Kirzner, Israel M. (1930-)
Encyclopedia
Israel M. Kirzner, a British-born economist and theorist, is associated with the Austrian School and was a student of Ludwig von Mises. He has been an important academic representative of the Austrian School of Economics in America, holding a professorship of economics at New York University from 1957 to the present. He is the author of many books, including Competition and Entrepreneurship (1973) and The Meaning of Market Process (1992).
Kirzner received an MBA from New York University (NYU) in 1955. While pursuing that degree, he came across Ludwig von Mises’s seminar; under Mises’s influence, he decided to pursue a career in academic economics instead of accountancy as he had originally planned. In 1957, Kirzner became one of a handful of students to pursue and receive his doctorate in economics under Mises.
Kirzner taught at NYU throughout the 1960s and early 1970s without any larger Austrian presence or program at the school. By the mid-1970s, however, with interest in Austrian theory growing—to a large degree thanks to seminars that Kirzner helped develop under the auspices of the Institute for Humane Studies—fellow Austrian School economist Ludwig Lachmann became attached to the department. Soon, with outside funding, an Austrian program developed at NYU and a series of weekly colloquia in Austrian economics held there has become a central gathering point for economists interested in the Austrian tradition. Under Kirzner’s leadership, many other Austrians have taught at NYU, although only one other besides Kirzner, Mario Rizzo, has gained tenure.

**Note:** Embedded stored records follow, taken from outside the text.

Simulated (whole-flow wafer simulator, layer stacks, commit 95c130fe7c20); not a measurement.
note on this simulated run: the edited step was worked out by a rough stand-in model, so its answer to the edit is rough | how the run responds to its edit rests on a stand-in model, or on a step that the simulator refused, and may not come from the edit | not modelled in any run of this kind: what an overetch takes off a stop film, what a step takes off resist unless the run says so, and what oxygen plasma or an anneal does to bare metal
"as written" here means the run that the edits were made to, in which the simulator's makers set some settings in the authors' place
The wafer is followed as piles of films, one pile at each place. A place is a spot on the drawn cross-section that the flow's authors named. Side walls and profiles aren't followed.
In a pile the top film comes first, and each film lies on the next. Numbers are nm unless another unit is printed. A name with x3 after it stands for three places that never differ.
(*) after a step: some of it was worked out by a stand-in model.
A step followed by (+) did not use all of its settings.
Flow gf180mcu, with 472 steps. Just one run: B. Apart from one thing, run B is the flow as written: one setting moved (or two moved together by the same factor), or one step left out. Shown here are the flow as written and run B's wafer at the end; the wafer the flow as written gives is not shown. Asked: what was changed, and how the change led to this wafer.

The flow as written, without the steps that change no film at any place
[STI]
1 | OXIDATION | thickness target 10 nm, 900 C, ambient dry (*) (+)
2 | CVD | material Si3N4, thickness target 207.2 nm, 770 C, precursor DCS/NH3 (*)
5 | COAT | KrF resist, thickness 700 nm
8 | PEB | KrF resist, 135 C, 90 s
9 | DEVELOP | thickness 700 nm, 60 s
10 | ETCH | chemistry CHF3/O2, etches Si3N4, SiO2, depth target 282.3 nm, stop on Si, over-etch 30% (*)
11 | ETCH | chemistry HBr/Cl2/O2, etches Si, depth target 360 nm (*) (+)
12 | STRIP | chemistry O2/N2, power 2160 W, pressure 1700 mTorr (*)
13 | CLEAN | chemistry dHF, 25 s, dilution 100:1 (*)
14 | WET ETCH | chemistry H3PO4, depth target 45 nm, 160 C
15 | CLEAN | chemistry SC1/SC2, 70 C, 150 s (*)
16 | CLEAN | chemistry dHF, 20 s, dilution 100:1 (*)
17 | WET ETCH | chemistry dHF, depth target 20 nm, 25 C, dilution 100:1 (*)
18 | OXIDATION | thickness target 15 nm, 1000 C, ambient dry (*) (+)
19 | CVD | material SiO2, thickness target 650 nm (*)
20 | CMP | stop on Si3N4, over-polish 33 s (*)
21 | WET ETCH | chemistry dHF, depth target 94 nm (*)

Kirzner’s first book, The Economic Point of View, was a work of intellectual history that traced the development of the concepts of economics as a human, praxeological science in the Misesian style. Kirzner also has written extensively explaining and extending Austrian capital theory. His essays, aimed at the mainstream of economic thought, tended to emphasize important differences between the Austrian tradition and the neoclassical mainstream, and how Austrian insights provided a more profound understanding of the real-world process of markets. In an edited collection called The Crisis in Economic Thought (1982), he wrote:
[M]odern mainstream economics displays a number of related features which, for Austrians, appear as serious flaws. These features include especially: a) an excessive preoccupation with the state of equilibrium; b) an unfortunate perspective on the nature and role of competition in markets; c) grossly insufficient attention to the role (and subjective character) of knowledge, expectations, and learning in market processes; and d) a normative approach heavily dependent on questionable aggregation concepts and thus insensitive to the idea of plan coordination among market participants. Together these flaws represent very serious distortions, at best, in the understanding of market process in capitalist economies which modern neoclassical economics is able to provide.
Kirzner emphasized the market as a process, where individuals with differing knowledge pursuing their subjective values increased their knowledge and helped coordinate their plans and expectations. Much of his writing concerned the role of the entrepreneur, whom Kirzner noted was not simply a businessman, but any person trying to make the world conform to his hopes and expectations. Humans try to discover opportunities for profit, those areas where people have not yet come to realize they can buy low and sell high. New opportunities for entrepreneurs to profit by their alertness to things others have not noticed always arise. In doing so, they not only satisfy themselves but also help bring other people what they want, and they tend to move toward an equilibrium where everyone has what they want and there is no longer reason to trade. But because of the constantly shifting nature of reality and people’s knowledge and desires, this equilibrium beloved by neoclassical economists is never reached. In the Hayekian tradition, Kirzner viewed the market “as a social instrument for mobilizing all the bits of knowledge scattered throughout the economy.” The entrepreneurial role is to be alert to the relevant bit of information that will satisfy others’ needs better and move toward equilibrating everyone’s plans and expectations.
Kirzner was one of the least political of the Austrian economists, writing little on matters of public policy or political philosophy, despite having served for many years as a trustee of the libertarian educational organization, the Foundation for Economic Education, and considering himself a libertarian. But Kirzner thinks that entrepreneurial discovery gives property rights over any resultant profit in a Lockean homesteading sense—by first discovering an opportunity, you gain rightful property in it. He even extended this theory to one member of a group in a desert who is first to find a water hole—the first discoverer should have full property rights in the water, Kirzner believed.
Kirzner’s emphasis on the entrepreneur’s role in coordinating the market process and discovering relevant and useful information has its libertarian political implications. Kirzner’s entrepreneur is most effective at finding profit opportunities (which are opportunities to satisfy others) through chance, undeliberate learning in a free economy. Free markets, in Kirzner’s view, thus generate the greatest quantity of profit-generating and market-equilibrating entrepreneurial action.